Let’s say the round began at 10am and the time control is G/30;d0. The first player arrives ten minutes late at 10:10am and correctly splits the elapsed time on the clock so both players start with 25 minutes on the clock. Under rule 13D, would the second player be forfeited for not showing up by 10:30am or would they not be forfeited until 10:35am (which is when their time on their clock would run out)?
13D means exactly what it says. The 13D1 variation (equipment must be set up - used by CCA and other organizers) is a variation (used by many but technically a variation). You must be cognizant of when the round actually began, not just when it was scheduled to begin (though if you do a rolling start common in some scholastic events to allow some games to begin early then you go by when the games could start even if one of the players is not there - with the same logic used in an ASAP schedule)
13D1 hasn’t quite reached the overwhelming acceptance over 13D that 11H1 (TD is a witness for illegal moves) has reached over 11H (TD intervenes to get illegal moves corrected in non-time pressure situations).
In tournaments with a high TD/player ratio I have explicitly announced that the standard version of 11H will be used instead of 11H1 (well, I described them rather than simply using the rule number). I wouldn’t see any need to announce 13D is being used instead of 13D1 and if 13D1 was being used I’d want it listed as part of the tournament rules (such as CCA does at its events).
Isn’t that the difference between the standard 13D (forfeit at 10:30) and 13D1 (forfeit when G/30 runs out)?
In practice 13D1 is easier to administer. In a large tournament, who is there to determine whether someone “arrived” at the chess board in time? The TD isn’t camping out at the board; the opponent is often wandering about.
My reading of rule 13D would suggest the answer is 10:30am but the TD tip after 13D makes it seem like the answer would be 10:35am since it says “A player who arrives at any time before the flag falls may play the game with whatever amount of time is left on the player’s clock.”
That’s what I infer from my reading of rules 13D and 13D1. However, the TD tip after rules 13D makes things confusing.
Micah, the TD Tip you are referring to was for the first player being on time and able to start the clock and even then it did explicitly say that in a G/30 time control a player arriving 31 minutes late would lose. The TD Tip for 13D1 addressed clocks being started with elapsed time split (as did the later rule about both players being late arrivals).
Perhaps the TD Tip could be made more clear by saying something along the following lines:
“TD TIP: For example, if the time control is G/30;d0 then a player who arrives at the chessboard at least 30 minutes after the start of the round loses. Note that the time remaining on the players clock is irrelevant here (unless variation 13D1 is used). For example, if both players are late and the first player arrives ten minutes after the start of the round, they would split the elapsed time and each player would start with 25 minutes. The second player would still forfeit if they don’t arrive before 30 minutes after the round has started, even though they would have 5 minutes remaining on their clock. In this example, if the player arrives before 30 minutes after the round has started, they may play the game with the amount of time that is left on their clock.”

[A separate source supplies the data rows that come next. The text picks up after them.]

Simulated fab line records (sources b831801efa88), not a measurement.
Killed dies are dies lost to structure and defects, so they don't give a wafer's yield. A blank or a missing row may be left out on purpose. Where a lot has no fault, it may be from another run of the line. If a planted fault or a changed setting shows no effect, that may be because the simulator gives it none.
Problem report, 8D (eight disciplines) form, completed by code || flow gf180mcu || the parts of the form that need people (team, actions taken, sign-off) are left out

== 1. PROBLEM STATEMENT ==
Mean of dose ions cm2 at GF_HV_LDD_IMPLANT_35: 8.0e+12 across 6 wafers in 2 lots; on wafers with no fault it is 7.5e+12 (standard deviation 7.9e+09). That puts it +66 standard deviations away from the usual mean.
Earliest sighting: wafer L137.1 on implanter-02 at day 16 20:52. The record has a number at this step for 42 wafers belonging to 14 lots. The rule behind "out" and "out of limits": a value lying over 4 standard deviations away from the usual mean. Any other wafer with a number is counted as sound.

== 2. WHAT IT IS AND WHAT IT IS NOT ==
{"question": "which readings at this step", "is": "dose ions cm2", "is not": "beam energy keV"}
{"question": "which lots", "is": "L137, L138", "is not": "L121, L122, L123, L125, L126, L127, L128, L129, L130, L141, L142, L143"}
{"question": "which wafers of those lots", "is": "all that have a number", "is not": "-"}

Personally I’d be fine with removing every TD Tip from the rulebook and including them as part of a newly created separate TD Guideline book that could be freely downloaded from the US Chess website (with the same rule designation for each guideline).
The rules are written in a fairly straightforward manner and it is often different ways of parsing the TD Tips that result in confusion. Splitting them would make for a more compact rulebook while allowing for more reactive TD Tips when confusion does arise.
FIDE seems to have the rules all by themselves and then the rules + TD tips together available in the arbiter’s manual, which is similar to your plan.
There may be some TD Tips (or parts thereof) that should be incorporated directly into the rules, with the rest becoming a separate guidance document.
And there are currently some “rules” that are really just tips.